The St. Johns Fire District Commission took a vote this week that made for some pretty good politics.
The public service district board voted 4-3 against adding two new seats to the commission for Kiawah Island. Some Johns Islanders were openly happy about this — they don't want those rich folks telling them what to do.
Unfortunately, this could come back to bite them in the billfold.
See, Kiawah and Seabrook taxpayers provide about $8 million of the fire district's $10.5 million annual budget. That comes out to 77 percent.
For that $8 million, Kiawah gets two fire stations and Seabrook gets one.
You know, if those two towns decided to form their own fire department, they could probably do it for less than $8 million.
And if they pulled out of the fire district, Johns and Wadmalaw islands would be, well, hosed.
Fire District Commission Chairman J. Barry Hart pushed for this — it wasn't a request from Kiawah or Seabrook.
He is looking at the district's budget, and knows that if those two islands bolt, the bottom falls out of the bottom line. Basically, Kiawah and Seabrook are subsidizing fire service on Johns and Wadmalaw. So he wanted to offer them greater say in the district as an incentive to stay.

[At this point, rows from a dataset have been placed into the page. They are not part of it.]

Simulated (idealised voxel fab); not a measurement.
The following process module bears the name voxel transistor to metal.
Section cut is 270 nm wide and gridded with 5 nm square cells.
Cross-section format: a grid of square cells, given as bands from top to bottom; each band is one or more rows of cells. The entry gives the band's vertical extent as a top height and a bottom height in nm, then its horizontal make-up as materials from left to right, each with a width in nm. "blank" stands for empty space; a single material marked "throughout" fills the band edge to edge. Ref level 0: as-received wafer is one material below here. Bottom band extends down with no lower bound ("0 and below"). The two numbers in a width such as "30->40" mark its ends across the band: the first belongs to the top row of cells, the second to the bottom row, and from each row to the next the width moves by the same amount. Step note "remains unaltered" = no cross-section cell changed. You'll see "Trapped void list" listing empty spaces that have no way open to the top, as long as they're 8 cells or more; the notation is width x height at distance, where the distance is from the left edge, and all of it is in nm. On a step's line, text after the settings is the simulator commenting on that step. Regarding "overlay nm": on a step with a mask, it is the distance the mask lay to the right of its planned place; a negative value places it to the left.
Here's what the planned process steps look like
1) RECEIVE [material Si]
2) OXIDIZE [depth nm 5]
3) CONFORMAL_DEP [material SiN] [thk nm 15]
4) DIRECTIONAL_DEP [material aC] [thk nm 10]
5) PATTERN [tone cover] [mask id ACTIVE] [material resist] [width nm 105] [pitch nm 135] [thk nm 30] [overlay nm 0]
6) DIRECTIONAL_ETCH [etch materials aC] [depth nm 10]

“This would not give them control of the board, just more opportunity to be heard,” Hart says.
About 15 years ago, Kiawah and Seabrook studied the idea of forming their own fire department, but decided to hold off. That has helped Johns and Wadmalaw build a really good fire department.
“Think about the consequences to the people of Johns Island and Wadmalaw,” Hart says.
He has, and this is how it plays out: If the district lost $8 million a year, it would be forced to lay off nearly 80 percent of its 130 firefighters.
State law will not let them raise taxes enough to compensate for that kind of loss of revenue, but taxes would go up. And the loss of all those firefighters means the district's insurance rating would go down — and probably send homeowners' fire insurance soaring.
That might make annexing into the city of Charleston look financially attractive to some Johns Island folks.
Fran Wermuth, a member of Kiawah Town Council and chairwoman of its Public Safety Committee, says an ad hoc committee has been looking at fire service on the island.
That doesn't mean the town is thinking of leaving the district. Wermuth says most residents are happy with their fire service and feel part of the St. Johns community.
But truth is, it would be hard to blame Kiawah or Seabrook if they did go solo.
It would be a nightmare for Johns and Wadmalaw, just as Hart predicts, but Kiawah and Seabrook also have a duty to be good stewards of their residents' tax money.
Bottom line, it doesn't help for Johns Islanders to poke them in the eye over something so trivial as a couple of board seats.
It could turn out that the price of pride is painfully high.